Saturday, February 04, 2006

operating system blues

sometime in the past few months, apple singapore's uber-tech-geek-salesman engaged the company in a warp-speed demo of the latest release of the apple operating system x "tiger". "panther" was the previous release, 10.3.9 being the last of that particular species.

at the time the demo was held, latest tiger was 10.4.3 -- but we were doing a controlled test on a few units of our render farm; and a cautionary email from our software vendor on the potentially fatal interactions of 10.4.3 and our main 3D software gave us pause. so we elected to go one release down: 10.4.2 -- and additionally, to use the client version so that we would not be saddled with the likely processor overhead of all the services that are installed with the server version.

in the fullness of time, i was able to run our standard benchmark on these few machines that had been inoculated with the latest strain of the operating system.

the numbers came in... ...and the numbers were bad.

i don't know, but it seems to me that whenever apple upgrades their operating system, there'll always be something broken among the stuff that was supposedly fixed, and some of that can be show-stoppers.

in our case, we run three successive versions of our main 3D software -- this has to do with version-to-version incompatibilities: lower version won't load files from higher version, higher version sometimes breaks features of lower version... ...but all three versions run well under os x "panther", under the control of our preferred render management software.
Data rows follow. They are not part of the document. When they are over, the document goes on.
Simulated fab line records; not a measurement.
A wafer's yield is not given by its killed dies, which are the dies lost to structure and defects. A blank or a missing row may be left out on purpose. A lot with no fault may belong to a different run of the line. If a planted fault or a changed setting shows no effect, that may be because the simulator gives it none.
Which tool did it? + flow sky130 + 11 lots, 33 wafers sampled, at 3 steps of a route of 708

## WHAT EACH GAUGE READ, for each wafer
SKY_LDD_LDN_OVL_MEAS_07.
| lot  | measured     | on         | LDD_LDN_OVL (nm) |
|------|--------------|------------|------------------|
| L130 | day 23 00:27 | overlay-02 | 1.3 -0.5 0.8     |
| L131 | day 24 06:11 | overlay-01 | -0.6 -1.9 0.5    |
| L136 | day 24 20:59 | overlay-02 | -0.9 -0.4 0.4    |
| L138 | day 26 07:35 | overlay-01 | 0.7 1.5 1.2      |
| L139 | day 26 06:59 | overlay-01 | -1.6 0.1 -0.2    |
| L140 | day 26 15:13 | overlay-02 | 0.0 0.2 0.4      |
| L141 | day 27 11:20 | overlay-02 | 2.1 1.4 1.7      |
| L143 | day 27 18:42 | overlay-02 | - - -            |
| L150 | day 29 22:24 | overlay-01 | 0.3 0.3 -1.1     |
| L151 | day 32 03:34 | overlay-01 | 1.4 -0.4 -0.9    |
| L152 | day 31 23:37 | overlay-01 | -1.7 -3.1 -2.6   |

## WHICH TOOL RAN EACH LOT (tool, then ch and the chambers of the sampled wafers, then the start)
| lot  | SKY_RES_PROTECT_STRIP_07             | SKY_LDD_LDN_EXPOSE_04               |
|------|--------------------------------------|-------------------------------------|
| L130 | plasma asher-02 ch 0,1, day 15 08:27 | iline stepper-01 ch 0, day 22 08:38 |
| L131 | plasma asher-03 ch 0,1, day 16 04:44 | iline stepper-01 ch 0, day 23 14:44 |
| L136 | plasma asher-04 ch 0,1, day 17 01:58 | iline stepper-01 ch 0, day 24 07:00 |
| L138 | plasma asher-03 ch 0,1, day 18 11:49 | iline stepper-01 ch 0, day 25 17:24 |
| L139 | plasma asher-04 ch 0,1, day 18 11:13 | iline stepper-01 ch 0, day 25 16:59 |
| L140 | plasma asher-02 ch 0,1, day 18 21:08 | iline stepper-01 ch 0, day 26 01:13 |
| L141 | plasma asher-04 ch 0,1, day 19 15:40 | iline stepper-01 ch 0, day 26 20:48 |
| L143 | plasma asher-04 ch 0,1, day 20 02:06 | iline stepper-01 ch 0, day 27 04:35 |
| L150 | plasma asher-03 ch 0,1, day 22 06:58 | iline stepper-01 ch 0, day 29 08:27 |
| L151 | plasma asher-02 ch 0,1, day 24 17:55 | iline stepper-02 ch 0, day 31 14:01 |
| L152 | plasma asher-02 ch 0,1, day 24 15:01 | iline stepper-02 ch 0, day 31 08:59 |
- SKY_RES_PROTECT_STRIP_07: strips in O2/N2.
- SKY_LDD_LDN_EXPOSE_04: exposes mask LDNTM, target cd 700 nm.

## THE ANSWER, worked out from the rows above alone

by way of a little background, the render management software is built around the concept of manager/slave dependencies. add to this mix the various operating systems and their insular user interaction/permission models. suffice to say that there is a user that is common to all three platforms we employ, and that user profile is the one that the render management system uses to pass jobs on to the rendering guts of our main 3D program. as you can probably guess, this kind of setup takes some time to set up and optimize (and indeed, may not even be perfectly optimized at this very moment). and all that effort has paid off, the farm runs without any major glitches (other than the xserve fileservers' mysterious dropping of mount points on random machines). on 10.3.9.

guess what. of the three versions (all of which were already ".1" bugfix releases), the first two would not render if the dedicated profile were not logged into the xserve. now that is a bummer -- it stands to reason that with an active user session, the operating system would therefore be allocating resources to the log-on, taking away compute cycles etc., that would otherwise be used by the render process. and that, in effect, is what we observed. with the active user session, render times for the benchmark were down across the board, worst being in double-digit percentages. with no user logged in, the latest version managed a single digit percentage loss.

web research led to a page on the development mailing list of our render management software. there, the main programmer opined that operating system resources that had been employed by the programmers of our main 3D software had been rewritten in the 10.3 - 10.4 transition, to the effect of running afoul of the unix permissions underpinning os x. so apparently, this is fixed in the last ".1" release, as it ran regardless of logon state on the xserve.

however, we still valued the previous two versions, for reasons stated above.

okay. regroup, reconsider. what if we tried the server version instead, and the latest build to boot? and so we set up an xserve with tiger server 10.4.4.

um. single digit losses, across the board.

talk about lesser of two evils. trade off "relative" ease of administration with effectively reducing the performance of the entire xserve farm by double-digits -- if we gave a hoot about backward compatibility (and we do, very much).

...what to do? i let the matter rest for a while, wondering how to draft an email summarizing all the numbers i'd gotten out of the tests.

and then recently, the uber-salesman began sending rather insistent emails about getting results from the tests so he could "optimize the configuration".

all right. shot a figure-filled email to him, right between the eyes. well... ...i didn't include any definite conclusions, so the matter remains open-ended.

and now, 10.4.5 has been released to the wild.

wonder if that'll do the farm any good.